PEN International’s Translation and Linguistic Rights Committee is seeking submission for their annual Video-Poem Marathon in Indigenous and Minoritized Languages.
The marathon will launch February 21, 2025 (International Mother Language Day) and run until March 21 (World Poetry Day). This project seeks to create a space for the simplest and most beautiful use of minoritized languages: to create art, express feelings, and bring joy—first to the community itself and then to the wider world.
Since 2021, this initiative has brought together over 200 poets working in approximately 140 languages, some with very few speakers but with a shared commitment to revitalizing what was forcibly taken from them. Each new poem created in a minoritised language revitalises that language and empowers the artists who work with it. Displaying that poem alongside dozens of literary creations in similar linguistic situations adds a small but important drop to a community frequently deprived of access to its own culture.
Although the committee generally prefers a different poet to participate in each year, the committee understand that, for some languages, having even one poet contributing is already an incredible achievement. For this reason, the committee encourage you to ensure your language is represented in this year’s marathon.
Deadline for submissions: February 14, 2025.
What you need to submit
Detailed information and guidelines about the submission can be found here in English (also available in French and Spanish). You will need to submit three things: a video, a text file, and a description.
First, the video should be:
- read/recited by its author in the original language
- recorded horizontally (panoramic mode)
- have a resolution of 1920 x 1080
- ideally be between 30 seconds and 1 minute in length (short videos are preferred), and no longer than 1:30 minutes
- have no overlaid text, edition or post-production — just the poet reciting the poem
- checked before sending: check the audio is clear and can be heard in playback
Second, provide a text file with the poem and its translations. Ideally, in columns facing each other. If it is not written in the Latin alphabet, please also include a transcription.
Third, please write a couple of sentences (250 characters) to contextualize the language.
To submit, upload your files to a Drive (Drive, WeTransfer, Dropbox, etc.) and send a link by email to pen.tlrc@gmail.com, along with any questions you may have.

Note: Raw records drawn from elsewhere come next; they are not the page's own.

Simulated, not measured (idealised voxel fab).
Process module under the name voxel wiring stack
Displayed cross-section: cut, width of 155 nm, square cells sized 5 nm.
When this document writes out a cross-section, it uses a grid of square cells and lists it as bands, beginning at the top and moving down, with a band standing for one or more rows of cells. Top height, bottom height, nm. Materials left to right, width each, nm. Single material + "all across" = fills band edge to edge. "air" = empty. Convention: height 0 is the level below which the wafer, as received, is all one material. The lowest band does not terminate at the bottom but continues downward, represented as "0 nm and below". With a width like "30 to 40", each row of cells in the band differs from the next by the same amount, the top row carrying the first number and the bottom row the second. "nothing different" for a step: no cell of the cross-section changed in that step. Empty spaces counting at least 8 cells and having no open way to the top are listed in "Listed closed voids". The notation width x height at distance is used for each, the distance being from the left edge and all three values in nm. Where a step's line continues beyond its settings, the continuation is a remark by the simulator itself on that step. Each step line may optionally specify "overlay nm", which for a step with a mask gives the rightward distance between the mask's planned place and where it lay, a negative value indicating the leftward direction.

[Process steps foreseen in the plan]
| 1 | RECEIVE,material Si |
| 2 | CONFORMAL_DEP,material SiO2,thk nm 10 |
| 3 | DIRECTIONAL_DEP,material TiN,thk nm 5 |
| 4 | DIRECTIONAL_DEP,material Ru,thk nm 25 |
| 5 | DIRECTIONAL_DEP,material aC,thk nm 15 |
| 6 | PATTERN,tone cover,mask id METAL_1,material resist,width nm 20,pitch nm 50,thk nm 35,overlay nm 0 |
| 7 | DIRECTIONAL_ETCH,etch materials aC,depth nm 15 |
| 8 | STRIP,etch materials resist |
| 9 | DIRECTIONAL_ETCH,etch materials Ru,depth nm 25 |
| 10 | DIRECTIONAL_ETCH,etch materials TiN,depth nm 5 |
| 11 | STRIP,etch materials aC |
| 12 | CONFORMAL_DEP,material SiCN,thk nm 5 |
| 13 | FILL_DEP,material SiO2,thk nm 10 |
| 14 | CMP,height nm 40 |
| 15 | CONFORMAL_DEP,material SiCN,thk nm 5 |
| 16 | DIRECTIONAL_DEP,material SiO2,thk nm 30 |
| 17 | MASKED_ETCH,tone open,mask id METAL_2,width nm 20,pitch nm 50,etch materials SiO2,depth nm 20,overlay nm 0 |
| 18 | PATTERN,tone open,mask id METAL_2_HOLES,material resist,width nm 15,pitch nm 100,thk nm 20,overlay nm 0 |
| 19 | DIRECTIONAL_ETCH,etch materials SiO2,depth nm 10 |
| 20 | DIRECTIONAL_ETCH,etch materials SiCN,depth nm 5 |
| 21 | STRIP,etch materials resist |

About the Translation and Linguistic Rights Committee
The PEN International Translation and Linguistic Rights Committee promotes the right of all languages to be written, read and heard, whether they are spoken by millions of people or just by a few. Through projects, events, publishing and campaigning, the Committee encourages readers and writers to explore writing from cultures other than their own.
Founded in Stockholm in 1978, the Committee played a leading role in creating the Universal Declaration of Linguistic Rights, 1996. It adopted the Girona Manifesto for Linguistic Rights, a ten-point document designed to defend linguistic diversity around the world, which expresses the goals of the Universal Declaration as well as the aims of the Committee.
The current Chair of the Translation and Linguistic Rights Committee is Urtzi Urrutikoetxea, who is also Chair of Basque PEN / Euskal PENeko burua.